A budget worksheet is a tool that is the basic building block of any type of budget planning.  Whether you are an individual, family, or business you will need to budget your money so that you can see where your expenses are going.  The purpose of budgeting is to find out what money your are spending on a daily, weekly, monthly, and yearly basis and eliminate, or reduce, unnecessary expenditures so that you may save for the future.
Where this may all seem like a lot of data and overwhelming to you it can be accomplished by using a budget worksheet.  A budget worksheet will categorize your income, fixed expenses and variable expenses in a way that is easier to manage and find out where exactly your money is going to.
There are many resources for software that will provide you with a budget worksheet.  There are numerous free online budget worksheet resources that you can find on the internet including Quicken Online, Mvelopes, and Yodlee money center.  These resources will allow you to manually input data relating to your income and expenses to help you devise a plan for the future relating to your finances.  
Your budget worksheet should start with your income. This includes all stable income from your salary and other stable interest bearing assets such as bonds, income from rental property, and other cash inflow that is consistent over the month.  When compiling this data in your budget worksheet you should prepare in advance and have all documentation, including tax returns, to help you identify all the money that you have coming in.  If you have income that is dispersed on a yearly basis then you have two options.  You can either divide that number by 12 or use that number in your income calculation or you can remove the income amount from that item completely.  
Once that is done you should start compiling your monthly fixed expenses.  This includes rent, mortgage, car payments, insurance, phone bills, emergency funds, vacation funds, etc.  By subtracting your fixed expenses from your fixed income you will have a number left over that will account for the money you have left at the end of the month for variable expenses and savings.

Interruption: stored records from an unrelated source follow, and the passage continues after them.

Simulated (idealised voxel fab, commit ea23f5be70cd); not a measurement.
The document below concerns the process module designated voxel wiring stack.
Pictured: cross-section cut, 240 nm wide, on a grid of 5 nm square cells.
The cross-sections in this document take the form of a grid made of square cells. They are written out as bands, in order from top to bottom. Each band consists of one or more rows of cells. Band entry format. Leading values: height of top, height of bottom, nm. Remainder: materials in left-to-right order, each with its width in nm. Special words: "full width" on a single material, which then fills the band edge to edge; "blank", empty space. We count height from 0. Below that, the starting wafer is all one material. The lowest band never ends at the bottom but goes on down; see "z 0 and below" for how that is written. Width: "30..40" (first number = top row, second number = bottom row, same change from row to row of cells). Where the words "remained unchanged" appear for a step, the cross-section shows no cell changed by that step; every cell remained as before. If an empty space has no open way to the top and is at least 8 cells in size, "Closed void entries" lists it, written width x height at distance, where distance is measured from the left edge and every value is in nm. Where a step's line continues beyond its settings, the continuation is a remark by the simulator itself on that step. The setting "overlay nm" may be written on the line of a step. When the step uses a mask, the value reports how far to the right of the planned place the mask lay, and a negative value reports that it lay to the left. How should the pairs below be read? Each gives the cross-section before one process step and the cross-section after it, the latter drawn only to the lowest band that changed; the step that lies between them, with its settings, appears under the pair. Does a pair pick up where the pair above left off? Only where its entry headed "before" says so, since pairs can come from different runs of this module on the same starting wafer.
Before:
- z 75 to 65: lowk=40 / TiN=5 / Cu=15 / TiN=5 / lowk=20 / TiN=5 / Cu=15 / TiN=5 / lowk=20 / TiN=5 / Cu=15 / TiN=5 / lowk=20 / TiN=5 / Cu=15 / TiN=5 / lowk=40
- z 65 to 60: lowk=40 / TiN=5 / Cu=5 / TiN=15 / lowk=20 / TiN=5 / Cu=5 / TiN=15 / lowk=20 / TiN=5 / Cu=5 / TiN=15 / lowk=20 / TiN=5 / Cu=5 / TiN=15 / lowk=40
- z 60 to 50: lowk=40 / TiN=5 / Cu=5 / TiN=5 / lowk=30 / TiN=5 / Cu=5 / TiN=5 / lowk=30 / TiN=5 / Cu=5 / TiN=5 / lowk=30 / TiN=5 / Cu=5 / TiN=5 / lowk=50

It is now time to input your variable expenses into the budget worksheet. These can include minor luxuries, like coffee, or necessities such as groceries or gasoline.  The idea behind variable expenses is not to prioritize items but to gather information about expenses that may change from month to month.  Your variable expenses include clothing, entertainment, bills such as utilities and credit card bills that may change from month to month, food, and all incidentals, no matter how minor.
Once you have compiled the list of income, fixed expenses and variable expenses you can begin to realize how much money you are spending on a monthly basis and the impact that removing one of those items will have on your spending.  For example, you may not realize that your cigarette habit is costing you $100 a month until you compile your budget worksheet.  This will give you a good look at what this unnecessary expense is costing you over the span of time and may also give you motivation to quit.
It’s easy to find free budget worksheets but, like with anything, you get what you pay for.  There are many products out on the market that offer advanced budget worksheets and often take data directly from your bank accounts, lending institutions, and other accounts where you may have income generated or expenses building, and input that data directly into the budget worksheet.